Painkiller: Hell & Damnation Review

Lee Abrahams

Fans of Painkiller will probably have already made their mind up about this game long ago. After all this is merely a souped up remake of a title that has been kicking around since 2004, with spiced up graphics and familiar levels given a bit of a remix. So fans of twitch-based gunplay and endless enemy hordes to dismember will instantly feel at home, for the rest of us though this feels too much like a journey back into the past and one that doesn’t particularly feel like it has aged like a fine wine.

Now I’ve no doubt that a few hardcore shooter fans will be in mid table flip already, ready to decry any slurs against one of their own, but there are very good reasons why the first-person shooter has evolved beyond mere point and blast philosophy. Back in the day, games like Doom, Quake and Duke Nukem reigned supreme, with levels full of foes, hidden rooms and minor key grabbing to make your way to the exit. Bosses were giant bullet sponges and all was well. Of course such games never had anything in the way of narrative, and all too often became exercises in memorising enemy spawns and health locations (especially on the higher difficulties). Such games were notoriously brutal for the unskilled and had the unending problem of how to keep players interested after the first hour or so, as by this point you were liable to have seen and blown into gibbets every enemy you were likely to encounter.


Shoot that big dude, and those little dudes, SHOOT EVERYONE!

The problem is that Painkiller suffers through every one of these foibles, and has the misfortune of being dropped in an era when top notch shooters are hardly in short supply. It doesn’t help when the action on offer never truly feels entertaining enough for you to overlook the many shortfalls. Take the story, which has never been a matter of major import for games of this ilk (just ask Serious Sam), which sees our hero, Daniel Garner, weary from countless battles and betrayals and still stuck in purgatory. Approached by Death for one last job in order to see his wife again, the entire plot revolves around Daniel killing everything in hell. Yes, the actual story is just to kill anything in sight. I would say they weren’t even trying when they came up with this, but that would be an affront to true slackers everywhere. Sure the story may not be important when you are tasked with blowing things into chunks, but at least some effort could have gone into modernising that aspect of the title.

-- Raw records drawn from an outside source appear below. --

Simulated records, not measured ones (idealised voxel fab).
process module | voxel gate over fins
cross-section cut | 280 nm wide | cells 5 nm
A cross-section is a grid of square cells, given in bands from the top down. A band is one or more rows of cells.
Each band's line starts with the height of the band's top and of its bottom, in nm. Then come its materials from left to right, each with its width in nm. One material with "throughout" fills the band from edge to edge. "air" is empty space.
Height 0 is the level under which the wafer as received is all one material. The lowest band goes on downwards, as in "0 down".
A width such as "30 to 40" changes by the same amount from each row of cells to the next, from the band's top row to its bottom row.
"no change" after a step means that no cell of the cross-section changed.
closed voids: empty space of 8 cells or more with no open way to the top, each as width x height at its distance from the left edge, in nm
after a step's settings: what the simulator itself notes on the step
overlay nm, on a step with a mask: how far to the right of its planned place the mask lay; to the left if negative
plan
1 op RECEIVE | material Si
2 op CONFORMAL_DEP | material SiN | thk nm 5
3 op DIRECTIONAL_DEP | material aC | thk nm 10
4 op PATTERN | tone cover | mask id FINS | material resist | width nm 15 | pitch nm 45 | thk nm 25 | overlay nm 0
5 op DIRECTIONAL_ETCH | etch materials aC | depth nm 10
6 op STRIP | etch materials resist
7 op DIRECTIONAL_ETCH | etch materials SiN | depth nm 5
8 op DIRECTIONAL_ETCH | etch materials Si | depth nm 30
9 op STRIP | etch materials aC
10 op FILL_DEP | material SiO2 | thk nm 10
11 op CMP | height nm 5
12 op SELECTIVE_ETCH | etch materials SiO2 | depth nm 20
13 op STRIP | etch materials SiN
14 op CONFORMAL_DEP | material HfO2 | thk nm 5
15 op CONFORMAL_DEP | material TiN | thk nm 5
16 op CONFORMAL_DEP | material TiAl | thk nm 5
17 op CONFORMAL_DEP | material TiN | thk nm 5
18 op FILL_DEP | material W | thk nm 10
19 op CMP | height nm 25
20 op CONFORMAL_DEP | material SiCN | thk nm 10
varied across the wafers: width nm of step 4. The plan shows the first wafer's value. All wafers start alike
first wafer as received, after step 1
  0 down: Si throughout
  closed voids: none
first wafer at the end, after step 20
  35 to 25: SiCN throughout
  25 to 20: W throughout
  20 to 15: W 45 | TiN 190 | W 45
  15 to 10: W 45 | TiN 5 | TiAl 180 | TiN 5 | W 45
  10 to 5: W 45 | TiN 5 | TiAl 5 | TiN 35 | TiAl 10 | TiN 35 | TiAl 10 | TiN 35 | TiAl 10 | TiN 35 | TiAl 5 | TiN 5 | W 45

Still none of that matters if the game can deliver balls to the wall action and, to some extent, it does. Taking in a kind of Directors Cut of levels from the previous games you can expect plenty of foes to fall before your bizarre weaponry, and the Unreal Engine allows you to fling them about with disdain, blast off limbs and generally create as much havoc as possible. Sticking foes to the walls with stakes, sawing off limbs, freezing them and then blasting them into shards – the bouquet of death is certainly varied. The levels themselves offer a range of settings and enemies too, plus the satisfaction of laying into screen filling bosses remains as strong as ever. The controls never feel quite as responsive on a controller as they might on a PC, and enemy hit boxes often feel strangely fluid in terms of damage taken, but you still never feel like you’re anything less than a split second away from being the perfect killing machine.


Killing the undead to make sure they are more dead than before.

Sadly the good points end there, as the age old problem of such mindless blasters comes to the fore. Mainly being the tiredness of the combat and the sheer idiocy of your foes. Enemies take the shortest route directly towards you each time and EVERY time. There is no clever AI on show here, merely a procession of foes that will swarm you until either you or they lie twitching on the ground. It leads you back to the age old circle strafing techniques of yesteryear and the frankly ludicrous bunny hop method of mobility, that sees you flying around the claustrophobic arenas like a pogo stick champion on acid. Matters aren’t helped when enemies can pop into existence literally anywhere, so the number of frustrating deaths that occur as you try to bait a manageable horde into your killzone is pretty large. Enemies also have a habit of getting stuck on scenery, or each other, and some levels devolve into trudging around to find the few lost souls that some kind of pathfinding programme seems to have neglected. Hardly the stuff of FPS legend.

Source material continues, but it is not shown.